Currently, the pipeline concept does not utilize conditional links. Conditional links can be used to determine, based on one or more sensor signals, whether successor nodes should be executed or not. However, this functionality can be implemented in node functions. In general, such conditions are only applicable based on signal and reference data. That means, there is currently no possibility to determine the execution state of different nodes beforehand to their execution. Currently, we are investigating possibilities to extend the SPP with a domain-specific language (DSL). Based on such extension, the SPP configuration could be defined in a more flexible way. A DSL enables the possibility for remote update calls, e.g., when the SPP is deployed to an IoT edge device, and adaptations regarding the processing should be deployed from a central service. The visualization component of the SPP currently supports a diagram-based visualization of data stored in an object-aware database. We want to extend the visualization component with an integrated development environment, in which developers and users are able to create new filtering, windowing, and processing algorithms, test them, and deploy new versions of a processing workflows to connected SPP instances. Finally, further improvements could comprise scheduling algorithms, which optimize the node execution based on the processed signal data. For example, such algorithms, together with a distributed execution service, could enable load-balancing of processing intensive nodes across a computing cluster.
Limitations of the framework are (1) a lack of runtime optimizations to improve computational efficiency, (2) missing technical concepts for a distributed node execution across system boundaries. Furthermore, although BTTM has been used and tested in real machine environments, (3) it has not been extensively evaluated, and (4) we assume that the transmission path between PLC and SPP is reliable and that probably missing data are interpolated and aggregated in the SPP. However, this fact does not pose a major problem if signal sample rates are chosen at large orders of magnitude.

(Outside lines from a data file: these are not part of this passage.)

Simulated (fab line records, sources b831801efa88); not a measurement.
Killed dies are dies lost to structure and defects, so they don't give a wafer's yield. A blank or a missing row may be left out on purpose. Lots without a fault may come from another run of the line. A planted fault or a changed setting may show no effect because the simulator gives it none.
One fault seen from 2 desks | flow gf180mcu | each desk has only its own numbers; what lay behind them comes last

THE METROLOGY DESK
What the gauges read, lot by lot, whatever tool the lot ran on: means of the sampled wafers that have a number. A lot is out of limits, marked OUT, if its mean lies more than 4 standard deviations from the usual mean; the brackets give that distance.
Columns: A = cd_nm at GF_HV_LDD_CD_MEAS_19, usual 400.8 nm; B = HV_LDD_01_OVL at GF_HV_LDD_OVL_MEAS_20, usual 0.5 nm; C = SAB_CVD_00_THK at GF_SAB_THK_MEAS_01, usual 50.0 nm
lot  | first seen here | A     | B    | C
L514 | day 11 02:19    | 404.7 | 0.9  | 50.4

To address the limitations, (1) the SPP can be developed in a different programming language and execution environment that manages hardware resources more efficiently than the implementation shown in C# and .NET. I/O operations play a major role in the execution of the SPP. For example, processing nodes can be optimized to require fewer I/O and CPU operations, such as array copy operations. Since the raised requirements do not require distributed execution, we have not considered limitation (2) in more detail, since this requires fundamental changes to the underlying execution semantics, e.g., the scheduling. We plan to address limitation (3) in a further publication with a detailed evaluation of BTTM. Since BTTM can be used as payload for standard IoT protocols, such as MQTT and AMQP, functions provided by the latter can be used to address limitation (4). For example, to address: transmission error detection and correction, quality of service parameters, transmission flow control, and integrity check functions.